In this tutorial, we will compare two worksets using feature Frequency, Dunnings Log Likelihood and Term Frequency/Inverse Document Frequency
On the Workbench Project page, select the Worksets Comparison tool and click continue. You can also double-click the tool icon to continue.
The Workset Feature Comparison toolset
allows users to select two worksets and compare them in terms of unique word-forms (spellings) or groups of related word forms (lemma). It offers several different ways of performing these comparisons. Note that you can use the Export Features button to create tab separated (TSV) raw data for use in spreadsheets or other analytics programs.
Select the workset "genre: play-comedy" (creating worksets is covered in the tutorial Define Worksets) in the First Workset dropdown box.
In the Second Workset dropdown box, select "genre: play-history." These pre-defined worksets respectively contain all the comedy and history plays in the MONK datastore. We will be comparing works in these two worksets, according to criteria we select below.
Before performing the comparison, we also need to select the analysis method. Select Frequency Comparison. Next we need to select the feature category to compare, with options for (Spelling or Lemma). For this tutorial, select spelling. We also need to provide the Number of Features. This specifies the top most frequently appearing features in each workset. Finally, select the feature class; for this demonstration select Adjective.
The comparison process may take some time to finish, particularly when comparing large worksets.
The Spellings of the top n number of adjectives are displayed in three groups: the most frequent Spellings that appear uniquely in the First Workset, the most frequent Spellings that appear uniquely in the Second Workset, and the Spellings that are most frequent in both Worksets..
Clicking on any result shows the occurrence of the result in a chart displaying frequency of usage over the time period of the two Worksets selected.
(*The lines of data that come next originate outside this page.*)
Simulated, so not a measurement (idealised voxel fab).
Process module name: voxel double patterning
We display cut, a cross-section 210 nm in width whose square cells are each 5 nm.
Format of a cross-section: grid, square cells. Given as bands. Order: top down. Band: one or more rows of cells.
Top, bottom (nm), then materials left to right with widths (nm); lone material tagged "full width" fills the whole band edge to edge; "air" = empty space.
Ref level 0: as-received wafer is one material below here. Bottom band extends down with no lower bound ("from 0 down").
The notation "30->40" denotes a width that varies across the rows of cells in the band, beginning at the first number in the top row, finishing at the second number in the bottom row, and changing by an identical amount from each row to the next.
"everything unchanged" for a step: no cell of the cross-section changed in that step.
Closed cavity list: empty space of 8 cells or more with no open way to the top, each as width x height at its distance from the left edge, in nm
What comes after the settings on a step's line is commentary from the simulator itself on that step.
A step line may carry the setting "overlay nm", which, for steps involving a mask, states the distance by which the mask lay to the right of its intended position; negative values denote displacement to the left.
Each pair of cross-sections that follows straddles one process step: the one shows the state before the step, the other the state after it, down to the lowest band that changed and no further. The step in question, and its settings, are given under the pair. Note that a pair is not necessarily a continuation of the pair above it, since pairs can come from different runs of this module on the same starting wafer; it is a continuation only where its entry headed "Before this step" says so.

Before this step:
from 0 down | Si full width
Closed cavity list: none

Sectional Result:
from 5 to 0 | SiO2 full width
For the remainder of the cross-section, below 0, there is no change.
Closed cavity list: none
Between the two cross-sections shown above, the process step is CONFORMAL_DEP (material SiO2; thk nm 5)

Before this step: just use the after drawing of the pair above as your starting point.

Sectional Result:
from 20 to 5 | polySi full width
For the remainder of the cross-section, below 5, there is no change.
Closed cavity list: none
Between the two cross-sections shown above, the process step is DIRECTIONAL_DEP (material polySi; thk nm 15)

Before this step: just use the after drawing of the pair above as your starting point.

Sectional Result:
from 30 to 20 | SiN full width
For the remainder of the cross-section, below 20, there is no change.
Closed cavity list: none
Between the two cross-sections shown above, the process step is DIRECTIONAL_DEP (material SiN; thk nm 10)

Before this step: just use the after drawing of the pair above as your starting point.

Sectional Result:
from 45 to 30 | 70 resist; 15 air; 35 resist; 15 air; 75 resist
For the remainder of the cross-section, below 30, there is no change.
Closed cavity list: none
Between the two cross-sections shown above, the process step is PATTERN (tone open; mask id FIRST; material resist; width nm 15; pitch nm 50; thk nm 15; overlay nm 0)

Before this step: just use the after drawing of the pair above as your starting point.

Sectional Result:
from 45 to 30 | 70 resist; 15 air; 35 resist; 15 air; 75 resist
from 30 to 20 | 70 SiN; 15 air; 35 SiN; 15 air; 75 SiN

Similarly, selecting multiple results (alt-click in Windows; command-click on Macs) shows the occurrence of each of the result in the chart allowing for comparison within the results themselves.
Select the "genre:play-comedy" workset (creating worksets is covered in the tutorial for Define Worksets) in the First Workset dropdown box.
In the Second Workset dropdown box, select the "genre:play-history" workset. We will be comparing works in these two worksets, according to criteria we select below.
Select Dunnings Log Likelihood as the analysis method, selecting the first workset (genre:play-comedy) as the reference set.
Select Minimum Frequency from the drop down. This specifies the minimum frequency for a term to be considered in the analysis.
Other options are not available for Dunnings Analysis.
Press the Compare button.
This feature comparison process takes some time, particularly when comparing larger groups of works.
The result is displayed as a word cloud. Word colors indicate their overuse (black), underuse (silver) and size indicates the extent of their overuse or underuse.
Clicking on any of the words, in this case strange displays the word within the works where it occurs. You can also use the "Toggle show all" to display every occurrence of that word in the workset, rather than just a few.
Select "genre:play-comedy" workset (creating worksets is covered in the tutorial for Define Worksets) in the First Workset dropdown box.
In the Second Workset dropdown box, select "genre: play-history" (the set of all historical plays in the MONK datastore). We will be comparing works in these two worksets, according to criteria we select below.
Make selections for Feature (either Spelling or Lemma), Number of Features, and Feature Class. We will select IDF as the analysis method, with the first workset as the reference set. Press the Compare button.
Clicking on any of the feature, for example, the word children, displays the frequency of usage over the time period in the two Worksets selected.
Selecting multiple results (alt-click in Windows, command-click on Macs) shows the occurrences over time for all selected features, allowing for comparison.
Click the continue link at the bottom right to view the documents. This toolstep displays the Work Selection tool and the Advanced Viewer tool. Select the document in Work Selection tool and the document text along with Table of Content and Bibliographic Information will appear on the right.
This tool also has a concordance search function, available under the "options" pane. The concordance search function allows you to form three different types of queries. You can search by part of speech, by lemma or by spelling. For example, to search for all nouns in a work you would form the query "* (n)". The lemma search works in the same way as the selection pane. For example, to search for the lemma love as a noun, form the query "love (n)." Spelling is simplest; just type the word you're looking for.
The concordance search also accepts the "*" and "|" operators used throughout MONK. You may not combine different types of searches. For example, searching spelling and lemma in one query (ex. "king (n*) | life") will not work. If you use multiple terms in a query, the concordance search will assume "or" statements between them.
The advanced viewer also has a TEI header tab available under options. This gives a variety of contextual information about the document, including its provenance.
The results can be viewed according to multiple groupings.
The Score of each work in the results indicates its similarity to the works in the First Workset, a score closer to 1.0 indicates higher similarity.
The Work Selection tool displays the results of the analysis in tabular form, as well as on a timeline and in a pie chart.
The results can also be saved as a workset.